It’s understood that years of experience no longer reflect technical ability, what one tech professional can achieve in 2 years, may take another 3 years to master. That’s why technical skills interviews are the best way to accurately assess whether a candidate has what a specific project requires. All interviews can seem like a daunting experience, especially if you feel unprepared. That’s why we have asked Senior Community members and Peer-to-Peer interviewers for their advice on how to ace the Technical Interview.

What are the most common mistakes that candidates make during technical interviews?

Since learning from others’ mistakes is a way to fast track progression here are some of the most common errors to avoid in a technical interview. Candidates often try to answer questions using half-knowledge, where they know some things about a topic but don’t fully grasp all aspects. The idea often is “if I mention the right keywords I will be good”. This backfires if they then get asked about those keywords and don’t have a deeper understanding. Knowing when you are out of your depth and elaborating how you would go about researching a topic is much more valuable than a bad answer.

Senior Community member, Jakub Milkiewicz, shares that another common mistake is not preparing the necessary tools before the interview begins. Some interviewees waste a lot of time by setting up the development environment during the interview, a good tip; always use professional tooling, e.g. your IDE of choice.

What is the best approach to solving technical tasks?

Peer-to-Peer interviewer, Edin Pezerovic, has provided great insight with his answer: “The main point here is to read the task carefully. The task states exactly what to do. If something is not clear, ask immediately. Whatever you’re thinking during your solution-finding phase, say it out loud. The interviewer can’t read your thoughts and can’t help you if you don’t communicate. Next point is to listen to the interviewer. Often you’ll get key information; what the interviewer deems important, where to start and where to put the emphasis. In the end, there is not just one right solution.”

Senior Community member, Peter Spiess-Knafl, shared an insider tip to solving the first live coding task, “task number 1 is intentionally phrased vaguely, it doesn’t say exactly what the candidate has to do. This approach is taken to encourage the candidate to analyse the problem and ask questions about it.”

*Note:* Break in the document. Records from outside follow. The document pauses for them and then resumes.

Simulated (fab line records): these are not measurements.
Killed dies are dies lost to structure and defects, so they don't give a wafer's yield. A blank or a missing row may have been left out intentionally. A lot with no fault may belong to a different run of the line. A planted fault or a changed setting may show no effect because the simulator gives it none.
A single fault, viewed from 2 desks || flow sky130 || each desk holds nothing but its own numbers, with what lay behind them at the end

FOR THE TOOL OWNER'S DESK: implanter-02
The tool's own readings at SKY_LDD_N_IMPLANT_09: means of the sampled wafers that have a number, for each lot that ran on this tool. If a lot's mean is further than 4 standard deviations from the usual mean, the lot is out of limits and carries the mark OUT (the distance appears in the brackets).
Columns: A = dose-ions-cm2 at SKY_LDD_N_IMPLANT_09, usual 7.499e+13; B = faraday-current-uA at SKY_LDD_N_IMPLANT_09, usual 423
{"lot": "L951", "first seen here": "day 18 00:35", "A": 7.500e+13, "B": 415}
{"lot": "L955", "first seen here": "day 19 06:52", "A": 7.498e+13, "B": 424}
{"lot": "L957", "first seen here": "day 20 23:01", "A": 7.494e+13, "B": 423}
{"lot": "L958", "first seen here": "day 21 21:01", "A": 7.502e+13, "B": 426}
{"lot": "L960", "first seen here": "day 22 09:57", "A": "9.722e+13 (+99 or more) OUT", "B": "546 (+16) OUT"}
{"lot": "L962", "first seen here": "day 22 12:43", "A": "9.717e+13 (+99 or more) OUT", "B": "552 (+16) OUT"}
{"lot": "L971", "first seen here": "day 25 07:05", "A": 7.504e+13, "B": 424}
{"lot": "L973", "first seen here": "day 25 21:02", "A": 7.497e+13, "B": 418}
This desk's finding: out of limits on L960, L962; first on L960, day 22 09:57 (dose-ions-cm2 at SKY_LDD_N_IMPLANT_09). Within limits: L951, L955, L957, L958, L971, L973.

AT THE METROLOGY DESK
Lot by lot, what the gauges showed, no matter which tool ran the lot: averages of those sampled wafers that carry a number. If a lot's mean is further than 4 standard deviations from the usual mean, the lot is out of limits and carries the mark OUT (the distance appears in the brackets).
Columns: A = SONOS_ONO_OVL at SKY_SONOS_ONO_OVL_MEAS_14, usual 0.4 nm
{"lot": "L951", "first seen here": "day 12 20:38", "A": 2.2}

How can candidates best prepare themselves?

Staying cool, calm, and collected is a sure way to best display knowledge and ability. So let’s look at a few different ways to prepare for a technical test. Senior Community member, Matthias Urhahn, suggests “working with the techstack you are being interviewed for. Instead of going for maximum output, try to understand the reasoning behind why certain patterns in your techstack have become ‘best-practice’.”

For the live coding challenges Mattias shared the following advice; “A big part is nervousness and making mistakes because of that. Live coding shouldn’t be about knowing the right algorithms, but about demonstrating experience. Therefore you can focus on being less nervous and expressing yourself better. This can be practised with a friend or by recording yourself and imagining an audience. Pick a small random task that could be done in half an hour and talk while you code. Explain what you are coding and why you are coding it this way, and not another way. Demonstrate experience by mentioning different approaches and talking about pros/cons.”

Other interviewers suggest preparing with online coding challenges on sites such as; Top coder, HackerRank, and

What exactly are Peer-to-Peer Interviewers looking for in the coding challenge?

Peer-to-Peer interviewer, Marek Grzybek, provided a high-level understanding of what interviewers are looking for:

  • clean, concise, and readable code.
  • being able to easily run and test the result.
  • the way a candidate uses their environment (e.g.IDE / Shell).
  • clearly communicating the thought process behind decisions.

What are the absolute no-goes in an interview?

This may seem like an obvious one but googling the answers during the Q&A section of the interview is a common occurrence, which ends up only reflecting poorly on the interviewee. Senior Community Member, Thomas Backlund, shares that some candidates might have experienced harsh interviews prior and might come to the interview with a defensive state of mind. Thomas has a suggestion to combat a negative mindset, “simply see the interview as a practice for the next interview. Here you are face to face with someone with deep knowledge in the domain, now take the opportunity to do your best and bring home all the learnings.”